Upmarket London development planned for previous headquarters of Royal Horse Artillery
Multiplex has signed up for a £450m scheme to turn a former London barracks into an upmarket residential plot.
Building understands the firm has inked a PCSA for the St John’s Woods Barracks scheme, officially called St John’s Wood Square, which is being let as a shell and core job under a design and build deal. The fit-out, worth around £200m, is expected to be let as a CM deal.
The scheme has a price tag of between £400m and £450m with firms told last week that Multiplex had pipped Mace and Sir Robert McAlpine to the work. The PCSA is expected to last around nine months.

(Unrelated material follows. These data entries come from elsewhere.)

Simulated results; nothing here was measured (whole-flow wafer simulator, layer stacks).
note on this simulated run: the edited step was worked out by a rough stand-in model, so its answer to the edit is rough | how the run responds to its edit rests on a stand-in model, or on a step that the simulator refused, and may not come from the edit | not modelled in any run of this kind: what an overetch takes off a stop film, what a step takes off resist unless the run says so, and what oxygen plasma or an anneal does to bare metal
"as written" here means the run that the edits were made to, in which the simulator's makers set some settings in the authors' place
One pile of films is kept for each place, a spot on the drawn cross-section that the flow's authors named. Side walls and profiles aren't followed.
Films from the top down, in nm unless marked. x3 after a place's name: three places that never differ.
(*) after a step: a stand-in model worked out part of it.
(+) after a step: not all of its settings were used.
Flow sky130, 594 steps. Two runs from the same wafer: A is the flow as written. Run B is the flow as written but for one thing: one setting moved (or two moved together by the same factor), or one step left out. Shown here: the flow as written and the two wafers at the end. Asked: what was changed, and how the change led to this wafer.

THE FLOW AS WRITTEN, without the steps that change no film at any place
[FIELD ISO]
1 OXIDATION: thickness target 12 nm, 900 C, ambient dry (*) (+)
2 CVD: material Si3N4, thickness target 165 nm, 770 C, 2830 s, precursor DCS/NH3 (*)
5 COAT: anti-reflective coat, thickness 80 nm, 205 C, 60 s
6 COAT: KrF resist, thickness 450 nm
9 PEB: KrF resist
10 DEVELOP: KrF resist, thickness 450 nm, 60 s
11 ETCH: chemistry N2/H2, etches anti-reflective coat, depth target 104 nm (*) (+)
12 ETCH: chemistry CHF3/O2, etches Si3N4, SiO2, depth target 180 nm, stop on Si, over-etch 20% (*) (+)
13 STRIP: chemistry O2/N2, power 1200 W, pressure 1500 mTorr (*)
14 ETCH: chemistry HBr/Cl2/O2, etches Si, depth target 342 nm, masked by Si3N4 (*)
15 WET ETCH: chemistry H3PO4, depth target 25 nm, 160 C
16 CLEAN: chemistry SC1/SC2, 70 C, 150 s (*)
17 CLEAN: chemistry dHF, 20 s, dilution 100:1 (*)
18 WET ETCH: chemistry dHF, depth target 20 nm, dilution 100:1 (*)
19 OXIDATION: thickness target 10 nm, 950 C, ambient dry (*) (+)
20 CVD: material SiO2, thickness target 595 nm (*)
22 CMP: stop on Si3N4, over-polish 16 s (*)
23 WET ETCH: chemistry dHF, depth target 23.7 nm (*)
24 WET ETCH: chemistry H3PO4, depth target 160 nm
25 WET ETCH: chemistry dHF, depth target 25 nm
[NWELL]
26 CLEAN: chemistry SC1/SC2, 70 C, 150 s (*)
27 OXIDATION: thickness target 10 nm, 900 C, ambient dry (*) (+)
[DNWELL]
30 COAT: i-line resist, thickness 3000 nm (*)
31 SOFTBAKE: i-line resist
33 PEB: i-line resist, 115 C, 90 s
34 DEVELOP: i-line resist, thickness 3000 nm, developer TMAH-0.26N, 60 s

Both Multiplex and Mace have worked on the redevelopment of another former army barracks site in London, Qatari Diar’s Chelsea Barracks scheme.
Lendlease had been lined up for the St John’s Wood job several years ago but is understood to have walked away from it last year because of concerns about risk, although the job is believed to be markedly different from the one Lendlease won in 2017.
McGee began demolition work last autumn at the barracks which served as the headquarters for the Royal Horse Artillery until 2012, having first being developed as a barracks 200 years earlier when it was the home to the Corps of Gunner Drivers.
It was given planning in 2015 and is in the heart of St John’s Wood, close to Lord’s cricket ground as well as Primrose Hill and Regent’s Park.
Westminster city council first granted planning permission for a residential scheme on the site in 2011 but the developer, St John’s Wood Square Ltd, was then acquired by Malaysian billionaire Ananda Krishnan for a reported £250m.
The developer has said it “intends to provide a high-quality residential environment, which is in keeping with the St John’s Wood area”. Work also involves turning a grade II-listed riding school into an amenity.
The 2015 consent allowed for the provision of 117 private dwellings and 59 intermediate rental affordable dwellings on site, along with 41 social rental homes which will be built offsite at the nearby Old Marylebone Road.
Amendments made last year have taken the total number of homes at the barracks site up by three to 179, in addition to the 41 offsite which need to be completed before the private homes can be occupied.
Others working on the scheme include architect Squire & Partners, which was behind much of the masterplan for the Chelsea Barracks redevelopment.
Gardiner & Theobald is project manager and QS.